Which van to convert?

Author
Discussion

ThisInJapanese

Original Poster:

10,922 posts

227 months

Friday 22nd December 2023
quotequote all
I'm looking for a van that's a jack of all trades.

It'll be a L1H2 L2H1 Transit Custom style van with the idea of installing a 2nd row of seats and then a removable bed in the back. The idea being that it can either be a temporary camper, a 2nd family wagon or just a simple van. Ideally it should also be able to tow a trackday car as well.

This one (missing seats aside) is similar to what I'm thinking of http://www.autotrader.co.uk/motorhome-details/2023...

The budget for the van with the modifications is £20k

I've seen a lot of bad things said about Transits and the 'wet belt'. So I've got half an eye on the older 2.2 variant. What else should I be looking at?

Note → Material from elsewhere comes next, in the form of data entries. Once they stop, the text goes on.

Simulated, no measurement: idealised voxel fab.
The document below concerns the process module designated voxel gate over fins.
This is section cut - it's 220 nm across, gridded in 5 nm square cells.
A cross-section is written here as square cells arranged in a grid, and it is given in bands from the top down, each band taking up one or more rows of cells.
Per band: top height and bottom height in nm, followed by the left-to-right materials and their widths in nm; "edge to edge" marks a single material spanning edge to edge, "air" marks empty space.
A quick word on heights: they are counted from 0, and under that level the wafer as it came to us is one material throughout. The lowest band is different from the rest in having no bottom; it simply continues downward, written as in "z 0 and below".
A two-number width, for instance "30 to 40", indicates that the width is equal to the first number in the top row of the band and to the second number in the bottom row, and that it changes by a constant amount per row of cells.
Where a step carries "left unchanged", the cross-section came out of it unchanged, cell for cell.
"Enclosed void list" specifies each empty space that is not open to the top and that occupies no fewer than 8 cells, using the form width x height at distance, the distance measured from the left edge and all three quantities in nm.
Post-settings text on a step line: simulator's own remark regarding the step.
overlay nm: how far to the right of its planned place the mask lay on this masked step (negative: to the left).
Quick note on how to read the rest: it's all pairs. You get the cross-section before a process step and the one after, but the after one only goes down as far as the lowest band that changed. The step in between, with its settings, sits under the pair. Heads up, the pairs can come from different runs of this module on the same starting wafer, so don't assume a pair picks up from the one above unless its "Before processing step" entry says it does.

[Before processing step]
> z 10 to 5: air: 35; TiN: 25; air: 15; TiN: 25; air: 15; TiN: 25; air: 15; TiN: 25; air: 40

Also, what are the pitfalls of doing something like this from an insurance point of view?

Edited by ThisInJapanese on Friday 22 December 22:52


Edited by ThisInJapanese on Friday 22 December 23:03


Edited by ThisInJapanese on Friday 22 December 23:38

Milner993

1,299 posts

163 months

Friday 22nd December 2023
quotequote all
If you go for a H2 model you will struggle with most carparks with height restricted barriers, better off with a pop top.

Transporter will cost you more but will hold it's value better than anything else.

Insurance can be sourced from a number of specialist insurance companies, no issues.

ThisInJapanese

Original Poster:

10,922 posts

227 months

Friday 22nd December 2023
quotequote all
Milner993 said:
If you go for a H2 model you will struggle with most carparks with height restricted barriers, better off with a pop top.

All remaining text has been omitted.